Explainable AI (XAI) aims to make AI/ML decisions more transparent and understandable. In this project, I focus on a practical application of model explainability in the context of hate speech detection. This approach can be widened to include other tasks as well.
The primary goal is to classify whether a given sentence is hate speech/offensive. While classification alone can provide an answer, it often falls short in providing the reasoning behind the decision. To bridge this gap, I have implemented a few methods to generate explanations for the classification results –
1) Token Classification Task: This approach involves identifying specific hate speech words within the sentence. By highlighting these words, users can gain an understanding of what elements of the sentence contributed to the classification.
2) Local Interpretable Model-agnostic Explanations (LIME): LIME works by approximating the model locally with an interpretable model, offering insights into which features (words or phrases) that are influential in the model’s decision-making process.
The models that I have used are trained on publicly available data.

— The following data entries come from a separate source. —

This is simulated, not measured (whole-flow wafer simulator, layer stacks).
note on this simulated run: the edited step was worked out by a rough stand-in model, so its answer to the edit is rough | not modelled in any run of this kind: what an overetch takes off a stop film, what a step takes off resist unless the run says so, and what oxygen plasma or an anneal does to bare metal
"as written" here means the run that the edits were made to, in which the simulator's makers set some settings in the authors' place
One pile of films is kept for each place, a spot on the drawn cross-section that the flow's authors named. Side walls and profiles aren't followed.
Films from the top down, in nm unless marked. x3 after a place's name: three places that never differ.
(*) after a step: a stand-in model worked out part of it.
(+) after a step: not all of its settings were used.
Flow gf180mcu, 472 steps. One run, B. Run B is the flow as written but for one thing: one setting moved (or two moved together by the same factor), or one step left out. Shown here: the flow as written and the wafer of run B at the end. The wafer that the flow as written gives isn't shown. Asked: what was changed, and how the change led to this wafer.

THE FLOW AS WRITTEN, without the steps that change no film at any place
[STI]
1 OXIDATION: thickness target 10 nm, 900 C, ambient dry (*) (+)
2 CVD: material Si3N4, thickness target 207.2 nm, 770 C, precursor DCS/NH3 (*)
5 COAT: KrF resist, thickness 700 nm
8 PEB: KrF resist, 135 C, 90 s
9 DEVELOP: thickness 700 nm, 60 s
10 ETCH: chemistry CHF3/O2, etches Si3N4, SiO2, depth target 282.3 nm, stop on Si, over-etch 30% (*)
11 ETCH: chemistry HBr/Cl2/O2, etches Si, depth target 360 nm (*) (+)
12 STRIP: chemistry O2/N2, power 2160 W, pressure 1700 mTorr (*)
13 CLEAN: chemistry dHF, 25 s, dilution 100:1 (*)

The models are trained on one A10 GPU and uploaded on HuggingFace, the accuracy of the models can still be increased. Weighted loss was used to train the NER model and classification models (BERT and RF) standard cross-entropy loss.
I still believe there is room for improvement in these models merely by tuning hyperparameters. Let’s dive in!
When it comes to model explainability, feature-based models are often easier to visualize and understand. Simple models, such as Naive Bayes classifiers and Random Forests, can effectively perform classification or regression tasks. I trained a Random Forest Classifier to categorize input text into three categories: Normal, Hate Speech, and Offensive. By using TF-IDF to vectorize the input, the model achieved a good level of accuracy.
However, the main drawback of these simpler models is their limited understanding of context. Feature-based models naively interpret context and can be easily misled. They struggle to grasp complex contextual nuances, which is why there is a need for more sophisticated models, like transformers. Transformers leverage advanced techniques such as self-attention and contextual embeddings to better understand and process intricate contextual information.
The model assigns a 62% probability to the “hatespeech” category, 30% to “offensive,” and 9% to “normal,” indicating it recognizes the sentence as problematic but lacks full confidence in identifying it as hate speech. Notably, the model identifies words like “ching” and “chong” as contributing to the “NOT normal” category, yet it underestimates their significance. This highlights the model’s naive interpretation of the context.
I trained BERT for the classification task. Identifying hate speech words requires a deep understanding of the sentence context. BERT excels at this due to its positional encoding and self-attention mechanisms, which allow it to grasp the context of the sentence more effectively and provide coherent explanations, unlike the Random Forest model, which can sometimes generate nonsensical explanations.
This highlights the difference in how these models understand context. The Random Forest model interprets context in a more naive manner compared to the BERT model, which utilizes advanced techniques to capture complex contextual relationships.